This campaign season, Colorado’s new mail-ballot voter law has drawn the national sideshow attention of cable news and opinion, AM radio and even a sting by conservative provocateur James O’Keefe — all focused on the notion that Tuesday’s outcome could be tainted. But perception hasn’t been reality, according to election officials on both sides of the deep political divide who report only a routine percentage of challenged signatures, undeliverable ballots and reports of alleged shenanigans. Mesa County Clerk Sheila Reiner said the lack of actual trouble is largely because voting by mail is nothing new. It’s been an option for Colorado voters since 1992. And in the 2012 general election, 73 percent of Coloradans cast mail ballots. “What’s different is we have a party that’s made allegations of fraud part of its platform,” Reiner, a Republican who is president of the Colorado County Clerks Association, said of some members of her party.

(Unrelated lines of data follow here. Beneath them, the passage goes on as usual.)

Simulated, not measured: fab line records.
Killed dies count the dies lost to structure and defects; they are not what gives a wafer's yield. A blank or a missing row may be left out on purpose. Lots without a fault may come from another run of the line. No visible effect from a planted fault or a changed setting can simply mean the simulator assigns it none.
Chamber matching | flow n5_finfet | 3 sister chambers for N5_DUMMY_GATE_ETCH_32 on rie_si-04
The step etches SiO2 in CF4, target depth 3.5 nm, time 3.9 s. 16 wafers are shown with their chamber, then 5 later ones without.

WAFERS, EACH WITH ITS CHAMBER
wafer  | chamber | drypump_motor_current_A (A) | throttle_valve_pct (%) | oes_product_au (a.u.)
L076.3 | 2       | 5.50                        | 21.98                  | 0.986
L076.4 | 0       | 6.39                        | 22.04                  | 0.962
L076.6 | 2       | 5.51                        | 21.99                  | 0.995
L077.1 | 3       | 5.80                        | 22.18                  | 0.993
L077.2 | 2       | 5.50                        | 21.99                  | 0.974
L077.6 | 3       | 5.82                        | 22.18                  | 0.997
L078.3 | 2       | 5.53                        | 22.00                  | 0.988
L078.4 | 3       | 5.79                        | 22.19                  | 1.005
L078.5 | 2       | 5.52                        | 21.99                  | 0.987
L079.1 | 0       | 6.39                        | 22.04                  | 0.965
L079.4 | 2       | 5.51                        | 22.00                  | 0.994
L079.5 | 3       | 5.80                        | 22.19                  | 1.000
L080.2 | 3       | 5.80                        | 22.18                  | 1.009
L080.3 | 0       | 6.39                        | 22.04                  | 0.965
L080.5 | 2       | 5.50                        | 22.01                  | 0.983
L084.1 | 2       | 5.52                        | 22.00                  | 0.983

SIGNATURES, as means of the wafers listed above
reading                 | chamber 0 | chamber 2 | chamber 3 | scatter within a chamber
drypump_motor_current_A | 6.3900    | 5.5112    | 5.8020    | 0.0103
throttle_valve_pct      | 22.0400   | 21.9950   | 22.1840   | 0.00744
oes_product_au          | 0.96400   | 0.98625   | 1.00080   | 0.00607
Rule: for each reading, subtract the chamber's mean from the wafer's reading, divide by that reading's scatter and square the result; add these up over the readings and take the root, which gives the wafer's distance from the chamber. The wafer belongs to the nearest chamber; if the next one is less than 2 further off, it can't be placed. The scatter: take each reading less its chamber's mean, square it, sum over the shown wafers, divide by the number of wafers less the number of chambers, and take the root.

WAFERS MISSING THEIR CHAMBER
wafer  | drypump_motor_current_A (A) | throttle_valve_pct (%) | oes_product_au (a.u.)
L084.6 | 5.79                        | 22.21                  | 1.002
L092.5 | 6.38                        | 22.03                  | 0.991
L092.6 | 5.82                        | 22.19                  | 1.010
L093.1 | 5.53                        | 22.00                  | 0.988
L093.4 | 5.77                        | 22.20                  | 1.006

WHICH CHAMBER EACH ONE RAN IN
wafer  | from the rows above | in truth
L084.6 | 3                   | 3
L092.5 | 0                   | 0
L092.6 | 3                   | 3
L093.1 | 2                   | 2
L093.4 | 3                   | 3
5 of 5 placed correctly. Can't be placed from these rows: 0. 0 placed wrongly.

Before Democrats in the legislature passed the new law in 2013, GOP leaders said sending ballots to every registered voter, including those who didn’t vote in the previous even-year general election, would be an invitation to fraud; the logic being mainly that people could find and use discarded or misdelivered ballots.
But clerks note that each ballot is screened to make sure the signatures match voter registration records. And so far the numbers of signatures that have been flagged by election judges as incorrect matches are roughly the same as they were in the 2012 general election in El Paso, Denver, Mesa and Pueblo counties checked by The Denver Post on Friday.